Cambrian Explosion Month #22: Phylum Annelida – Down the Wormhole

Among the various stem-polychaete worms known from the Cambrian, the existence of more modern-style annelids like Pygocirrus hint that the common ancestor of modern forms might have evolved much earlier than previously thought. But this was complicated by the fact that all the known stem-polychaetes seem to have been active crawlers or swimmers, while the oldest modern lineage of polychaetes are burrowers, mostly sedentary, and sometimes tube-dwelling.

So if “crown group” forms that lived buried in the seafloor sediment must have diverged at least as far back as the early Cambrian, where were the fossils of them?

Enter Dannychaeta tucolus!

Dannychaeta tucolus

Recently discovered in the Xiazhuang fossil deposits in Yunnan, China (~514 million years ago), this polychaete had long tentacle-like palps, a pronounced head, and a stout region at the front of its body with the rest being very long and slender. The known fossil specimens are incomplete, but it may have been around 8-10cm long (~3-4″) and it was preserved inside tube-lined burrows.

It resembled modern magelonid shovelhead worms so closely that it’s been classified as a member of that group, making it the oldest crown-annelid with close living relatives – and showing that early members of the phylum must have been experimenting with a much wider range of lifestyles than previous fossil evidence suggested.


Archaeogolfingia caudata (left) & Cambrosipunculus tentaculatus (right)

Sipunculans, or “peanut worms”, are a group of unsegmented marine worms that mostly live in burrows or crevices. They were traditionally considered to be their own phylum, but more recent molecular studies have revealed them to actually be annelids – although it’s not clear where exactly they fit into the group’s overall evolution. They might be a very ancient branch, diverging even before the early Cambrian stem-polychaetes, or they might have originated within the polychaetes, perhaps belonging somewhere closer to earthworms and leeches or fireworms.

Fossils of this group are extremely rare, making their evolutionary origins even murkier, but there are a couple of possible examples from the Cambrian.

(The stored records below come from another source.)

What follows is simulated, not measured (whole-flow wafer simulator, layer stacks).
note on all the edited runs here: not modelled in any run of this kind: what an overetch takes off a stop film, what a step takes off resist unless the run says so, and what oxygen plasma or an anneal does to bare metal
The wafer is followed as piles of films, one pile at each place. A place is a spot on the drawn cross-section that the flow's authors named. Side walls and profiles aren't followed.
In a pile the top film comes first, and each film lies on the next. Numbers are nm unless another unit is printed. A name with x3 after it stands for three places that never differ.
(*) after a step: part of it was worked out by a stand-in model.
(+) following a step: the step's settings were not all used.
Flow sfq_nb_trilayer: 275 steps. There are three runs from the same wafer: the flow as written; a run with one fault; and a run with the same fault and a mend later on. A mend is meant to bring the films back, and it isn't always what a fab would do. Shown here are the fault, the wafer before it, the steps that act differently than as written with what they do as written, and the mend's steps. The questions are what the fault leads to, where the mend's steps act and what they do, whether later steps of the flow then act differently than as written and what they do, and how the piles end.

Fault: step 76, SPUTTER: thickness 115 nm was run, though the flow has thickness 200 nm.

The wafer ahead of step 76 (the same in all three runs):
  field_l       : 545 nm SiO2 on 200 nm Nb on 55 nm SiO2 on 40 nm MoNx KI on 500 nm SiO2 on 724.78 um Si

Known from the Chinese Chengjiang fossil deposits (~518 million years ago), Archaeogolfingia caudata and Cambrosipunculus tentaculatus were very similar in appearance to modern golfingiidan sipunculans. Both were about 4cm long (1.6″), and they probably lived buried in the seafloor sediment in burrows, extending the front part of their bodies out to feed on organic detritus.

They demonstrate that the basic sipunculan body plan already existed in the early Cambrian, and so the group must have undergone some incredibly rapid anatomical changes after they first diverged from other annelids – then proceeded to change very little over the next half a billion years.